Monday, 14 September 2015

Mayweather finishes bout, and maybe his career, with lopsided win over Berto



Mayweather came out attacking and scored an easy victory with a unanimous decision over Andre Berto in a welterweight world title bout at the MGM Grand Garden Arena, improving his record to 49-0. Despite all the skepticism about whether he is ready to start the next chapter in his life, Mayweather continued to insist that this was indeed his final fight.

“My career’s over,” he said during the postfight ring interview. “It’s official.”

He continued: “You got to know when to hang it up. I’m knocking at the door now. I’m close to 40 years old. There’s nothing else to prove in the sport of boxing.”

The final margins on the scorecards were 117-111, 118-110 and 120-108 as Berto’s record dropped to 30-4.

From the opening bell, Mayweather seemed intent on making sure this fight was different from his previous bout, against Manny Pacquiao, a defensive fight that was widely criticized as boring. Mayweather was fast with his jab in the opening round against Berto and looped several left hooks past Berto’s gloves.

Berto methodically plodded forward and threw sweeping right hands at Mayweather, connecting on few of them. In typical fashion, Mayweather allowed Berto to corner him on several occasions, and the crowd roared each time it appeared that the challenger had landed a punch.

Although Mayweather loosened up as the fight went on, lowering his hands and flopping around like a rag doll as he danced around the ring, much of the work was done at close range. He delivered several punishing right hooks to Berto’s rib cage while they clinched. When Berto tried to get in close and raised his right glove to hammer down a thundering blow, Mayweather craftily tucked his head at Berto’s side to keep out of harm’s way.

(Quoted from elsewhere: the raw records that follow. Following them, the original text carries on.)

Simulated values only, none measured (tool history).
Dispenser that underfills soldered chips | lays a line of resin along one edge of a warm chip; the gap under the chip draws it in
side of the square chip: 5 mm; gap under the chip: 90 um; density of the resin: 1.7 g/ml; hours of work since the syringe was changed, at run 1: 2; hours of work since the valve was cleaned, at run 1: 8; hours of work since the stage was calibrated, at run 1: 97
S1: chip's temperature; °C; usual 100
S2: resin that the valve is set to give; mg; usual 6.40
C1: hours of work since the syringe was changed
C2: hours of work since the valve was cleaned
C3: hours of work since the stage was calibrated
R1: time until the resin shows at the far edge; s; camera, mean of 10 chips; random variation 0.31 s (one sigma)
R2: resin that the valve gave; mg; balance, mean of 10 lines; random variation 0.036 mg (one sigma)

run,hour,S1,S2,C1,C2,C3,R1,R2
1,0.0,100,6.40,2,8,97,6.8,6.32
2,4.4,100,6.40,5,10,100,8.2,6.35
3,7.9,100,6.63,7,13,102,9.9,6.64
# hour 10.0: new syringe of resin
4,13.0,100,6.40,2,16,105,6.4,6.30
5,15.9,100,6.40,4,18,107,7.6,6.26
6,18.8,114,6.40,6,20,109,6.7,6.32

In the eighth round, with Mayweather’s back against the ropes and Berto standing in close, Mayweather jutted out his neck a couple of times, resting his chin on Berto’s left shoulder, sizing up his next move. Then, in a flash, Mayweather sprang back and delivered quick right and left hooks that sent sweat splashing from Berto’s head. Mayweather then spun to the other side of Berto, and when Berto turned to find him, Mayweather greeted him with another left hook.

By the 11th round, Mayweather appeared completely at ease. At one point, with his back against the corner post, he ducked beneath a sweeping punch from Berto and then looked back toward the ropes, mocking the miss. With his arms dangling by his sides, Mayweather tapped his feet back and forth, moving his legs like scissors, and urged the crowd on.

The playful antics came amid a fight in which the opponents showed plenty of hostility. At the end of several rounds, the referee had to get between them and push them back toward their corners. In the 10th round, the referee actually called a timeout and admonished the two men to stop talking trash.

Mayweather, 38, entered the bout insisting that it would be the last fight of his career, although many people inside and outside his camp were unconvinced. The victory gave Mayweather the same record as legendary heavyweight Rocky Marciano, and some analysts found it hard to believe that Mayweather, who has said he is the best fighter in history, would not try to surpass that mark.

Mayweather could also have a heavy financial incentive to keep fighting. This was the final bout in the six-fight contract he signed with Showtime in 2013, meaning that he is essentially a free agent and that he could peddle another fight for a huge payday.

Mayweather has said that his priority is preserving his health.

“Well, no one is in my shoes,” he said in the days before the fight. “My health is more important.”

And he is not struggling for money. Mayweather was set to make at least $32 million Saturday. In his fight against Pacquiao in May, the most lucrative in history, Mayweather made more than $200 million.

But even for all the success Mayweather has had in the ring, winning world titles in five weight classes, questions have swirled around his legacy, with assertions that he has sometimes avoided top competition. Despite an impressive record, Berto, 32, was not seen as a difficult opponent, having gone 3-3 in his previous six fights.

Yet Mayweather had said he was taking Berto seriously.

“He feels like he has nothing to lose,” Mayweather said before the fight, “and I think that when you got a guy that’s put in that situation, it makes him work that much harder because he got a chance to be one of the top guys in the sport when I’m through.”

Mayweather entered the ring as controversy focused on him outside it. The website SB Nation had reported a few days before the fight that Mayweather took an intravenous vitamin injection the day before he fought Pacquiao. The article raised questions of whether the fluids would have been a masking agent for performance-enhancing drugs and whether the injection broke Nevada State Athletic Commission rules.

But before Saturday night’s fight, Bob Bennett, the chairman of the commission, said that Mayweather had not taken any banned substances.